Broadband Supremacy: SpaceX and Amazon Cross Swords in Satellite Internet War

SpaceX’s Falcon 9 rocket will blast off from Cape Canaveral with a new Starlink payload next week, delivering another batch of specially crafted satellites to low orbit. Amazon has meanwhile been trying to put spokes in its rival’s wheel, while being itself to date unprepared to deliver on its own ambitious plans.

Starlink, Elon Musk’s new $100-a-month satellite Internet venture, is likely to become the next “big thing” unveiled by the tech mogul, going to great lengths to earn the status of the world’s first global broadband provider, The Sunday Times reported.

It portrayed the potential of Starlink, a division of the rocket company SpaceX – which recently carried four astronauts to the ISS, as overwhelming, as it could bring billions of people online.

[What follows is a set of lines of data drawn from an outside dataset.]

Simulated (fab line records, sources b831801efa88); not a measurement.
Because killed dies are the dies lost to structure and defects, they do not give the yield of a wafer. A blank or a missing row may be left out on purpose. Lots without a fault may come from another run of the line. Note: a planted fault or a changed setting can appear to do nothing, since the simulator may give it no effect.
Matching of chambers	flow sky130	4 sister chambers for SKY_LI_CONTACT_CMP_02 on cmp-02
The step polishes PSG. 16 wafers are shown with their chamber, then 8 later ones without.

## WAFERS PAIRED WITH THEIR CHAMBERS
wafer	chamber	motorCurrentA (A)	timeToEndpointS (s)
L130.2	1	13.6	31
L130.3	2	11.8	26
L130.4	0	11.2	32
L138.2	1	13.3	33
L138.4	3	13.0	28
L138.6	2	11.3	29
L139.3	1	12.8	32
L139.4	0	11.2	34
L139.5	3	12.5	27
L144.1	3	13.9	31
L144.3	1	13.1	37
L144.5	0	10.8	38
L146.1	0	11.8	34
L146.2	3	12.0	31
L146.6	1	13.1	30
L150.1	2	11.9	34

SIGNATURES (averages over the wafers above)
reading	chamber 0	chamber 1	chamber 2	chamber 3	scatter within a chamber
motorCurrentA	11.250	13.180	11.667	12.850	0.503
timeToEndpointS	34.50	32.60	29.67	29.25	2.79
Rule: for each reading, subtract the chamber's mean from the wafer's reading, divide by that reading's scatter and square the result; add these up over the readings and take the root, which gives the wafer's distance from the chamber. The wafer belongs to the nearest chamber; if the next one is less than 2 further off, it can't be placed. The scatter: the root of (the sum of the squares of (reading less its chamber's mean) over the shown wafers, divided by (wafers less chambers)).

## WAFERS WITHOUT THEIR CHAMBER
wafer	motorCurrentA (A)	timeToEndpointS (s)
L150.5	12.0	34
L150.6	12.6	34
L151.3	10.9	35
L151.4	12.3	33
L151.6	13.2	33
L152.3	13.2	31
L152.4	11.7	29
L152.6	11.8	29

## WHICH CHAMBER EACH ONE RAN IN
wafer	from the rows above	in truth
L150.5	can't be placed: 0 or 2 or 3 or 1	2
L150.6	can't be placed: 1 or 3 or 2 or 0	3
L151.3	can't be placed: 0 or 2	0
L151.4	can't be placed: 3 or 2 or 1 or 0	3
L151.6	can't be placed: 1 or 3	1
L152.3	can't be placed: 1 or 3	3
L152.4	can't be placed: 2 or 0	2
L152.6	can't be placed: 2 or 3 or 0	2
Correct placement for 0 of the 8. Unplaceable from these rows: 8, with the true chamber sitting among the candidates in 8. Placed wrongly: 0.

As of today, roughly a third of the globe either completely lacks Internet connection or has to face an interrupted signal due to unfavourable weather conditions or outdated equipment. Around four percent of Brits are included in the estimate, the British edition noted.

With the potential for the global broadband being really huge, Jeff Bezos’ Amazon, as well as providers Viasat and the UK’s state-owned OneWeb, seem to be eagerly jumping on the bandwagon. However, none of the aforementioned has made progress like Starlink: Musk’s brainchild has seen as many as 10,000 customers join it since it introduced its beta service last October.

A global service could reportedly become a reality already this summer, with SpaceX President Gwynne Shotwell recently setting out their ambitious plan:

“After about 28 launches, we’ll have continuous coverage throughout the globe”.

Next Wednesday, SpaceX’s Falcon 9 rocket will put 60 more satellites into orbit.

However, rivals eagerly weighed in on Starlink’s progress, alleging that the world’s second-richest man couldn’t care less about low-Earth orbit swarming with its satellites, almost crashing into one another.

Amazon, for its part, flew off the handle as Starlink asked the Federal Communications Commission (FCC) to permit it to launch some of its satellites into an orbit lower than it had initially planned.